3. Q. IS SECURITY FEDERAL'S STOCK CONVERSION BENEFICIAL TO THE COMMUNITIES
      THAT THE SAVINGS BANK SERVES?
   A. Management believes that the structure of the Subscription, Direct
      Community and Syndicated Community Offerings is in the best interest
      of the various communities that Security Federal serves because
      following the Stock Conversion it is anticipated that a significant
      portion of the Common Stock will be owned by local residents desiring
      to share in the ownership of a local community financial institution.

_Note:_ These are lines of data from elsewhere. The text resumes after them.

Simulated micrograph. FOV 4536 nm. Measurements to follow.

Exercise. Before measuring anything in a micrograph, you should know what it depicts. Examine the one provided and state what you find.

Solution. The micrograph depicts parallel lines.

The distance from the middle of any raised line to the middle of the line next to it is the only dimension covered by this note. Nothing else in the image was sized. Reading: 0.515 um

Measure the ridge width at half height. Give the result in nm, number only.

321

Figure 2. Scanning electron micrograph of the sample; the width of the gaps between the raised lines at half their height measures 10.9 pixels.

      Management desires that a significant portion of the shares of common
      stock sold in the Offerings will be sold to permanent residents of
      Warren County, Tennessee ("Local Community").
<PAGE>
 
4. Q.   WHAT EFFECT WILL THE STOCK CONVERSION HAVE ON DEPOSIT ACCOUNTS AND
        LOANS?
   A.   Terms and balances of accounts in Security Federal and interest rates
        paid on such accounts will not be affected by the Conversion. Insurable
        accounts will continue to be insured by the Federal Deposit Insurance
        Corporation ("FDIC") up to the maximum amount permitted by law. The
        Stock Conversion also will not affect the terms or conditions of any
        loans to existing borrowers or the rights and obligations of these
        borrowers under their individual contractual arrangements with Security
        Federal.
 
5. Q.   WILL THE STOCK CONVERSION CAUSE ANY CHANGES IN SECURITY FEDERAL'S
        PERSONNEL?
   A.   No. Both before and after the Conversion, Security Federal's business of
        accepting deposits, making loans and providing financial services will
        continue without interruption with the same board of directors,
        management and staff.
 
6. Q.   WHAT APPROVALS MUST BE RECEIVED BEFORE THE STOCK CONVERSION BECOMES
        EFFECTIVE?
   A.   First, the Board of Directors of Security Federal must adopt the Plan of
        Conversion, which occurred on January 15, 1997, and, with respect to the
        Plan of Conversion, as amended, on March 20, 1997. Second, the Office of
        Thrift Supervision must approve the applications required to effect the
        Stock Conversion. These approvals have been obtained. Third, the Plan of
        Conversion must be approved by a majority of all votes eligible to be
        cast by Security Federal's voting members. A Special Meeting of voting
        members will be held on June 19, 1997, to consider and vote upon the
        Plan of Conversion.
 
              CONVERSION TO A TENNESSEE-CHARTERED COMMERCIAL BANK
 
7. Q.   WHEN WILL THE BANK CONVERSION BE UNDERTAKEN, IF AT ALL?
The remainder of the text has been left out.